Eduardo Terranova

My current series on Fragmentation:
Fragmentation, some thoughts. Fragmentation of memory is the process of random loss of bits and pieces of a previously harmonic work of art, ideas or value systems. Where the loss occurs the process of reading, reciting or retailing of a story, tale or poem relies on intuitive reordering. Indeed, each letter, phrase or paragraph are fragments, one of the other. In this reconstruction, a mere paragraph creatively a retelling, a creative understanding of what the work might be.
As one or more letters from a word or phrase, the meaning of the original begins to collapse, to lose its once-intended identity nuance and purpose. What is left behind may be only silence, emptiness and space.
So I am challenged by Sappho, the archaic Greek lyric poet, whose "Fragment” poems are so much left to the imagination.
The purpose of my work is to intuit that which is lost - the spaces, the missing words, the intention, and to conjure from the void as a starting point of new cycle of life and meaning.

​My work
I am inspired by materials­­--items that seem to have lost their purpose and identity. In fact, I believe that materials have their own journeys, moving from one place to another. At each step, they lose something in their passage as they seem to be falling apart, then gaining as I sit at the back of a church or a synagogue, hand stitching many of the rips and “sores” in the material into a canvas for my work.

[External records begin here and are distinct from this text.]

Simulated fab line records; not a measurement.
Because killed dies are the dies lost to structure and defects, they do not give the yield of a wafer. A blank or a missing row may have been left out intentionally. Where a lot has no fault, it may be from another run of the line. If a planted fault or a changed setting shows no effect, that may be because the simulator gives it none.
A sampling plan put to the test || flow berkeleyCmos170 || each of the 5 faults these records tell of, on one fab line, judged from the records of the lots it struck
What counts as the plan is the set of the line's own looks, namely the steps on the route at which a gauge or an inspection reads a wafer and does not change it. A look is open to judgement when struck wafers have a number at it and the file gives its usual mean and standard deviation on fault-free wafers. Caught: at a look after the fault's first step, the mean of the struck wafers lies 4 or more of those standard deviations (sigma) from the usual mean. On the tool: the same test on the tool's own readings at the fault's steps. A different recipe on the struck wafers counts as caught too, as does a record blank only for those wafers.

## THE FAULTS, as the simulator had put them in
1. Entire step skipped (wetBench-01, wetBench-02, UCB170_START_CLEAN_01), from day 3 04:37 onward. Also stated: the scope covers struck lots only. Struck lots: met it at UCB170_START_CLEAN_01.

For me, this is especially true for jute sacks, and the memory of what was “inside” and “outside.” They speak to me, forcing me to question renewal, value, migration, globalization, and economic exchange. The sacks that I gather from farmers markets and take new life as part of my artwork conjure many memories and become the signifiers of exploitation and abuse as well as beauty and the creative force.

As I weave plaster, crushed pearls, resins and precious metals into them, the sacks are transformed with new life. Architecture, entropy and socio-dichotomies are “built” together as light, shadows and an infinity of scintillations emerge to unveil a new language and expression.

My past
As an eight-year-old boy, I remember vividly my grandfather taking me by the hand to the Gold Museum in Bogotá, Colombia. It was the most incredible thing I had ever seen. How I remember the sparks, the glitter and reflection. How magical!

​I remember to this day when we sat in a dark circular room in the museum. I was holding my grandfather's hand tightly. Suddenly, the light in the room started coming on, second by second, and everything started sparkling, glittering, shining!

I was startled by what I had just experienced: It was a visceral reaction of fear, visual feast, and magic! When all the lights were fully on, I felt as if was inside the sun. That memory is the seed of my work, the nugget of my creative endeavors.

Later as an immigrant, with many “dents” and setbacks along the way, I held on to that “golden light.” This spark led me to study art and architecture and develop a practice that allows me to see the light in a simple jute sack.